Modin Spreadsheets API#
Getting started#
Install Modin-spreadsheet using pip:
pip install "modin[spreadsheet]"
The following code snippet creates a spreadsheet using the FiveThirtyEight dataset on labor force information by college majors (licensed under CC BY 4.0):
import modin.pandas as pd
import modin.experimental.spreadsheet as mss
df = pd.read_csv('https://raw.githubusercontent.com/fivethirtyeight/data/master/college-majors/all-ages.csv')
spreadsheet = mss.from_dataframe(df)
spreadsheet
Basic Manipulations through User Interface#
The Spreadsheet API allows users to manipulate the DataFrame with simple graphical controls for sorting, filtering, and editing.
- Here are the instructions for each operation:
Sort: Click on the column header of the column to sort on.
Filter: Click on the filter button on the column header and apply the desired filter to the column. The filter dropdown changes depending on the type of the column. Multiple filters are automatically combined.
Edit Cell: Double click on a cell and enter the new value.
Add Rows: Click on the “Add Row” button in the toolbar to duplicate the last row in the DataFrame. The duplicated values provide a convenient default and can be edited as necessary.

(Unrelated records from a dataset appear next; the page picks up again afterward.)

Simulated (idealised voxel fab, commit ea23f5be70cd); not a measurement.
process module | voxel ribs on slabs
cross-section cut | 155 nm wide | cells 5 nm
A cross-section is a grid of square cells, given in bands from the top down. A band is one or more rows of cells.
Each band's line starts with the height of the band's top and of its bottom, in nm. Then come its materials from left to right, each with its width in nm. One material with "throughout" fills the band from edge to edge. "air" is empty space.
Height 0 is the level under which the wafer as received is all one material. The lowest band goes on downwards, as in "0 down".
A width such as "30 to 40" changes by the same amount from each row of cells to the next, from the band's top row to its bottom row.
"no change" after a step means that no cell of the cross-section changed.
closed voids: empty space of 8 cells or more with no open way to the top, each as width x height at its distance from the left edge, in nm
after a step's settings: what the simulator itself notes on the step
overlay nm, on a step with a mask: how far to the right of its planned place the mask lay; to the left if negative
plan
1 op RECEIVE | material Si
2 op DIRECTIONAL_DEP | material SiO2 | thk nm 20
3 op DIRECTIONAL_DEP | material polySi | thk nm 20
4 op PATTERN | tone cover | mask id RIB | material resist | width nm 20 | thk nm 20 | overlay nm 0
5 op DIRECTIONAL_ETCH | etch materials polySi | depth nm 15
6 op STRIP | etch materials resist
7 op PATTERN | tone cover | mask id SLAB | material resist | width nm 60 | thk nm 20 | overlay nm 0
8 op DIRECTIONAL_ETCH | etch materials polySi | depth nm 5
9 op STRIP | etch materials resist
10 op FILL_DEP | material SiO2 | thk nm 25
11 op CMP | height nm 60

Remove Rows: Select row(s) and click the “Remove Row” button. Select a single row by clicking on it. Multiple rows can be selected with Cmd+Click (Windows: Ctrl+Click) on the desired rows or with Shift+Click to specify a range of rows.
Some of these operations can also be done through the spreadsheet’s programmatic interface. Sorts and filters can be reset using the toolbar buttons. Edits and adding/removing rows can only be undone manually.
Virtual Rendering#
The spreadsheet will only render data based on the user’s viewport. This allows for quick rendering even on very large DataFrames because only a handful of rows are loaded at any given time. As a result, scrolling and viewing your data is smooth and responsive.
Transformation History and Exporting Code#
All operations on the spreadsheet are recorded and are easily exported as code for sharing or reproducibility. This history is automatically displayed in the history cell, which is generated below the spreadsheet whenever the spreadsheet widget is displayed. The history cell is displayed on default, but this can be turned off. Modin Spreadsheet API provides a few methods for interacting with the history:
SpreadsheetWidget.get_history(): Retrieves the transformation history in the form of reproducible code.
SpreadsheetWidget.filter_relevant_history(persist=True): Returns the transformation history that contains only code relevant to the final state of the spreadsheet. The persist parameter determines whether the internal state and the displayed history is also filtered.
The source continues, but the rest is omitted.